Culpability and sexual gratification – departure from the guidelines

January 29, 2021

By Amanda Johnson

A discussion of R v Dido Massivi and Jennifer Hodge [2020] EWCA Crim 34.

The Court of Appeal (22.1.20) considered the issue of departure from the sentencing guidelines re: distribution/possession of indecent images.


Dido Massivi was convicted at the Old Bailey of two counts of distribution of indecent photographs of children and one count of possessing an extreme pornographic image. His partner, Jennifer Hodge, was convicted of one offence of distributing an indecent photograph of a child. Massivi received 18 months imprisonment suspended for 2 years; Hodge received a 12 month community order. Both sentences were referred to the Court of Appeal as being unduly lenient.

The defendants were both of previous good character. Massivi was 62 and Hodge 56. Massivi had been a member of a WhatsApp group where lawful adult pornography was shared. He received three videos from a member of the group which showed: an adult female engaged in penetrative activity with two children (count 1); bestiality (count 2); and a young girl performing oral sex on an adult male (count 3). Massivi had not requested these videos, but he did distribute two of them. The first (count 1) he sent to five different people. He sent the count 3 video to Hodge, as well as two other people. He later deleted all three videos from his phone.

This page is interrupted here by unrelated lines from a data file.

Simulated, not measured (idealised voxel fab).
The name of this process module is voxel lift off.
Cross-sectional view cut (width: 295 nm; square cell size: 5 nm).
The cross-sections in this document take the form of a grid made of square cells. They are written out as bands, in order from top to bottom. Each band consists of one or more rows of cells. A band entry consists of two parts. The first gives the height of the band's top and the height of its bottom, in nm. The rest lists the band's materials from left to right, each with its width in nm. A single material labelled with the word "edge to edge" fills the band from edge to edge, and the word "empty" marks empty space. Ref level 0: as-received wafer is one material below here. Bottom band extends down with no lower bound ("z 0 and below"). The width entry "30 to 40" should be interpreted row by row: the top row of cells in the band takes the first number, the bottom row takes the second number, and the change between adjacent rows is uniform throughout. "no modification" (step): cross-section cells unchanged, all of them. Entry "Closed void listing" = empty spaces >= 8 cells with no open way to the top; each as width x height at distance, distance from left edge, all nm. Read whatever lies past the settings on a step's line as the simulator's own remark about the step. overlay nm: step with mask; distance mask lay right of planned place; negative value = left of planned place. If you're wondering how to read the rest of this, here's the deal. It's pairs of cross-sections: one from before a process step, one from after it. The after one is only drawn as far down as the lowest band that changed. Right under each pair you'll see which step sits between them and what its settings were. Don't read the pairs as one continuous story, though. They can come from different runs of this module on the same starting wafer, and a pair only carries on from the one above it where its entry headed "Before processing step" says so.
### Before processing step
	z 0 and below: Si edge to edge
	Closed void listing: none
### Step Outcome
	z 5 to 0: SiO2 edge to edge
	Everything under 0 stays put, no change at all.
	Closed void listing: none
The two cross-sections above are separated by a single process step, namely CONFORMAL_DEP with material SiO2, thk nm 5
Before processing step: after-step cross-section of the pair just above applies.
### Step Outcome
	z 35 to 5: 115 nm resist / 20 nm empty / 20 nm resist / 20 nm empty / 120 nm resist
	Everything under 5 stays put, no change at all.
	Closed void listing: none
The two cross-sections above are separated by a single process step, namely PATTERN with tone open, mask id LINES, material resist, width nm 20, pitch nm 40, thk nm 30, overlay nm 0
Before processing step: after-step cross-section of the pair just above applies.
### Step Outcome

Hodge’s response to receiving that video was to send it on to another 17 people, including her sister, a serving police officer. Hodge noted her post: Sorry had to send this. It’s so sad that this person would put this out. Please post this and let’s hope he gets life. She then sent a supplemental message to her sister, saying It’s so bad. Dido sent this to me last night. Could you find out if it’s been reported? One of the recipients of the message from Hodge was so appalled that she reported it to the police.

At sentence, the judge heard oral evidence from probation as to the defendants’ ability to perform unpaid work. A psychiatric report upon Hodge had been served, which stated that she had suffered psychological distress following the death of her parents four years earlier, and that she was suffering from a mild to moderate episode of depressive disorder, linked to anxiety disorder and panic disorder. The expert concluded that it was likely that Hodge had experienced a panic episode after viewing the images, which had impaired her cognition and judgement, and led to increased impulsivity and disinhibition. So far as Massivi was concerned, there was no reason for him to have sent the videos to others, though the Crown did not contend that he had a particular sexual interest in images of this type.

Both defence counsel submitted that in the particular circumstances of this case, it would not be appropriate for the Court to apply the sentencing guideline applicable to distribution offences. The starting point for distribution of Category A images is 3 years imprisonment, with a range of 2 to 5 years. It was submitted that the guideline for possession offences would be more appropriate (starting point of 12 months, and a range of 26 weeks to 3 years). The prosecution did not dissent from this approach but made it clear that they contended that the custody threshold had been crossed in each case, pointing out that both the distribution and possession guidelines indicated custodial sentences. It was for the judge to form his own view as to the appropriate sentence. The Imposition guideline was referred to – even where the custody threshold has been passed, the court must still consider whether a custodial sentence is unavoidable.

Sentencing, the judge effectively made it clear that it would be contrary to the interests of justice to apply the distribution guideline. So far as Hodge was concerned, her case was as far removed as anyone could imagine from the sort of case contemplated by the distribution guideline.


Judgement was given by Holroyde LJ. The Court agreed that this was an unusual case. Massivi had not asked to receive the videos, and the video in count 3 was sent to Hodge with the intention that she pass it to her sister, to bring to the attention of the police. Hodge’s motive for distribution was similar, and she had mental health issues. Neither had any sexual interest in the videos, and this feature made the case unusual. The judge had found that both were disgusted by the images.

It was submitted for the Solicitor General that if the Sentencing Council had intended lack of sexual motive to be a factor reducing seriousness of the distribution offence, it would have said so in the guideline.

The Court held that it would be wrong to treat an absence of sexual interest in indecent images of children as being, without more, a reason why a court should treat a distribution offence as if it were a possession offence. Sentencing always requires a careful assessment of all the facts and circumstances of the particular case. Under s125(1) Coroners and Justice Act 2009 the court is under a duty to apply the guideline, unless satisfied that it would be contrary to the interests of justice to do so. The judge had been entitled to depart from the distribution guideline. So far as Hodge was concerned, leniency was appropriate and his departure from the guideline was approved. Massivi was in a more serious position. The total custodial term (18 months) was not far below the range set by the distribution guideline. He was fortunate to have had it suspended, but the unusual circumstances of the case justified leniency. These sentences were not therefore unduly lenient.


It is said so often in mitigation that guidelines are just that – for guidance. Here is an example of a judge fairly assessing the culpability of each defendant and being prepared to depart from the guidelines. In many cases a defendant’s role or culpability does not fit comfortably within a particular category, and so it is always worth considering whether to submit that a lower category would in fact be not only fairer, but appropriate.